The problem of the growth of syndication feeds
Sam Ruby has a problem: he has too many feeds. Specifically, he has a comment feed for every blog entry, and too many robots and abandoned aggregators are pulling them, over and over again, despite the feeds effectively being dead. (See his entry for his solution.)
Sam Ruby isn't alone in having this problem; anyone with a lot of flexible
syndication feeds is going to encounter it sooner or later. (Even if you have only a few human
readers, some search robots love syndication feeds. Even if you try to
tell them to bugger off via nofollow
et
al.)
The more I've thought about this, the more I think that it's actually a social issue: we're so early in the syndication revolution that everyone is still figuring out how to organize things. Over time all of this will get solved; we'll work out what feeds are useful, users will form definite expectations of how sane feeds are organized, and there'll be 'good feed reader seal of approval' (social) standards for how polite feed readers should behave.
Some of this development will be technical, such as figuring out how to mark comments in feeds to clearly group conversation threads and link them to parent articles (there is a 'Feed Thread' draft RFC in progress, eg here). And anything that automatically mass-pulls syndication feeds is going to need to get much smarter about detecting overlapping feeds. (Failure to get smarter will result in mass lynchings.)
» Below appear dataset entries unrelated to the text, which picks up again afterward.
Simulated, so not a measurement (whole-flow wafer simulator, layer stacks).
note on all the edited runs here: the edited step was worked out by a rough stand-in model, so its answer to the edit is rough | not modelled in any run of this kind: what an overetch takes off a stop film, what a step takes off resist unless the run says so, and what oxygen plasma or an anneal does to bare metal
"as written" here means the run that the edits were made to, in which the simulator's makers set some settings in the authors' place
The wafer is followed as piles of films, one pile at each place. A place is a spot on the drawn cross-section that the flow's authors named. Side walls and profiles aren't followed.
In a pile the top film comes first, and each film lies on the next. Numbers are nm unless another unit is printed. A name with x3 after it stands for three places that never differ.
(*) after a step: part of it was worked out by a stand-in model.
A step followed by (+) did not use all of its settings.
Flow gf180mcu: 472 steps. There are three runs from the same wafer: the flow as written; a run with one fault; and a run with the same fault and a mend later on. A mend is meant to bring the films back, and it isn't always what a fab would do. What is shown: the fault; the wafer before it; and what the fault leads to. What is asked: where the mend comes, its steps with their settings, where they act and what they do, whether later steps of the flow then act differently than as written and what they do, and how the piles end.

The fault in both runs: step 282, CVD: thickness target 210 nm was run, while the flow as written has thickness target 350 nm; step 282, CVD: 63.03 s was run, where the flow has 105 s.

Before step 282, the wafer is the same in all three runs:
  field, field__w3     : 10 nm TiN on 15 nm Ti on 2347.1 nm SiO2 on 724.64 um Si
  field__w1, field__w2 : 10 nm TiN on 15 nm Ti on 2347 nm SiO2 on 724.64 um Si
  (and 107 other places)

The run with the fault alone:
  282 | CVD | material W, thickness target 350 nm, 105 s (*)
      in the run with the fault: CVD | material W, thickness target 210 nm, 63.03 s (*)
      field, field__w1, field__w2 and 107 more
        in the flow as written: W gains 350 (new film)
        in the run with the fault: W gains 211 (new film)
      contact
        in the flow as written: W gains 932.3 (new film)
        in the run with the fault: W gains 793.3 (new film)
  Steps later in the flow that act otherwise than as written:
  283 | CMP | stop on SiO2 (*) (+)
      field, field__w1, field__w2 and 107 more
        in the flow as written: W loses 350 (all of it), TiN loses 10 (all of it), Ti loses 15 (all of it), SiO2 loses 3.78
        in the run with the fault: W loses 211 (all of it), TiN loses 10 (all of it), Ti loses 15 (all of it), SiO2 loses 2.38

WanderingThoughts avoids some of these problems because I decided that the auto-discoverable feed for an entry should be the main feed rather than comments on the entry. While each entry does have a comments feed, people have to feed it to their aggregator more or less by hand, and the same holds for the various aggregated comments feeds. (In theory you can have several autodiscoverable feeds on a page, but I don't know if anyone handles that well yet.)
For annoying spiders that like to crawl my syndication feeds, I now use a blunt hammer; selected user agents get 403 responses on all requests for syndication feeds. I am optimistic that they will someday take the hint.